• Welcome to Overclockers Forums! Join us to reply in threads, receive reduced ads, and to customize your site experience!

HT or not to HT

Overclockers is supported by our readers. When you click a link to make a purchase, we may earn a commission. Learn More.

Lonely Raven

If you traded with me please leave me Heatware Sen
Joined
Feb 2, 2002
Location
Wheaton, IL
I know this has been asked in some form or another, but looking
through our past pages I see vague questions with vague
answers.

I know with Hyper Threading turned on, you can (and are
recommended) to run two instances of folding.

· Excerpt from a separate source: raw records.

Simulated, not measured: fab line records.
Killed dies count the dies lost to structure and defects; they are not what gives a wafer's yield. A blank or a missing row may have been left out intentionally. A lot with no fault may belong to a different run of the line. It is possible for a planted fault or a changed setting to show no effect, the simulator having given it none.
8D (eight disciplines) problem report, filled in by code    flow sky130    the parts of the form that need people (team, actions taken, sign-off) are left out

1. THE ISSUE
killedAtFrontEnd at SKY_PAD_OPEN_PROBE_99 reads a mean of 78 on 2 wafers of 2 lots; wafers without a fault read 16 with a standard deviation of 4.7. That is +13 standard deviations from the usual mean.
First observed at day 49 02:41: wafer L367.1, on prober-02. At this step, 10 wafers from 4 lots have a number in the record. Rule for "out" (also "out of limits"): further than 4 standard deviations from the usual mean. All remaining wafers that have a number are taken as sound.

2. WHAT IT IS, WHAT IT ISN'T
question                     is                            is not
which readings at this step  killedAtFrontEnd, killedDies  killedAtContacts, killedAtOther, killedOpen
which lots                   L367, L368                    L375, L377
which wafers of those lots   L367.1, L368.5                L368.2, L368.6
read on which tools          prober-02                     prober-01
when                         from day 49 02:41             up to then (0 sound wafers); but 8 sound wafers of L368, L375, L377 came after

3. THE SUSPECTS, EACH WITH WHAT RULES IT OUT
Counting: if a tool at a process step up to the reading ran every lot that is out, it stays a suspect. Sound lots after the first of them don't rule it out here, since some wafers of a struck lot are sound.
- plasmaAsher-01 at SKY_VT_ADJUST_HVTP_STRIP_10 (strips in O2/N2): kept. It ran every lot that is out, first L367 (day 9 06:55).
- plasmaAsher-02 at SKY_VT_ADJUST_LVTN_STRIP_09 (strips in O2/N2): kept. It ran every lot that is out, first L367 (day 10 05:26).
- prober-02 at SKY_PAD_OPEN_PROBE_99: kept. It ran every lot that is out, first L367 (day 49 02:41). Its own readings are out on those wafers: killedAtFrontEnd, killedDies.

Now, both the motherboards I have support switching HT
on and off in the BIOS. So I could in theory just shut it off
and run one instance of Folding.

Now, I've only had HT running for a few days, so I can't
answer myself yet. But is there a speed/time advantage to
running two instances of Folding on HT, VS one instance no HT?
 
Good ?? The only way to know for sure will be to try it both ways... I have HT on my laptop ON and run 2 instances. Seems to pump out about 650PPW or so.
 
I've got one HT dual box, but I have nothing but the vague answers you got already. I run 4 clients to keep it busy.

HT allows multithreaded clients to execute threads in parallel, so if FAH client is multithreaded, it should benefit.

Is the FAH client multithreaded? Not sure.
 
grv said:
I've got one HT dual box, but I have nothing but the vague answers you got already. I run 4 clients to keep it busy.

HT allows multithreaded clients to execute threads in parallel, so if FAH client is multithreaded, it should benefit.

Is the FAH client multithreaded? Not sure.
It is NOT multithreaded in the sense that if you run ONE client on a multi CPU machine, it will NOT finish a WU twice as fast. So in that sense, no it is not. The obvious was to make it 'multithreaded' is to install multiple instances and set the machine ID's.
 
and in that case, the overhead of dividing up the work on a HT enabled system outweighs any benefit, IMO. On a multi proc unit, it's nice to not have to assign clients to specific cpus, like you do when HT is off, but aside from that, it would appear there is no benefit.
 
grv said:
and in that case, the overhead of dividing up the work on a HT enabled system outweighs any benefit, IMO. On a multi proc unit, it's nice to not have to assign clients to specific cpus, like you do when HT is off, but aside from that, it would appear there is no benefit.
Not so sure that HT is of no benefit, I have no absolute proof but I can offer this: My 3.06 HT laptop with 2 instances finsihes 2 p909's (38 pointer) in 14 Hours, 9 minutes, 8:29/Frame. Now I don't think if I had HT turned off and only running 1 instance, that one p909 would finish in 7 hours 5 minutes. It takes my 2525 Mhz XP (recalling from memory) about 8.5 hours to complete a p909. I think HT does benefit.
 
nikhsub1 said:

Not so sure that HT is of no benefit, I have no absolute proof but I can offer this: My 3.06 HT laptop with 2 instances finsihes 2 p909's (38 pointer) in 14 Hours, 9 minutes, 8:29/Frame. Now I don't think if I had HT turned off and only running 1 instance, that one p909 would finish in 7 hours 5 minutes. It takes my 2525 Mhz XP (recalling from memory) about 8.5 hours to complete a p909. I think HT does benefit.

are you serious????? my 3ghz p4 without hyperthreading does each p909 frame in 4:30..... that makes no sense dude..... why does my rig do it twice as fast as yours with same speed??
 
Wow, that is a big difference Xev.

You guys post some HTML or Screen Cap of your finished WU
times?

Like I said, I've only had mine for a few days, so I have no
data yet to check it myself. It would take me about two weeks of
completed WU to get an idea. One week with HT on, one week
with HT off just to get a solid feel of protien times.
 
[11:28:47] Project: 909 (Run 5, Clone 34, Gen 2)
[11:28:47]
[11:28:47] Assembly optimizations on if available.
[11:28:47] Entering M.D.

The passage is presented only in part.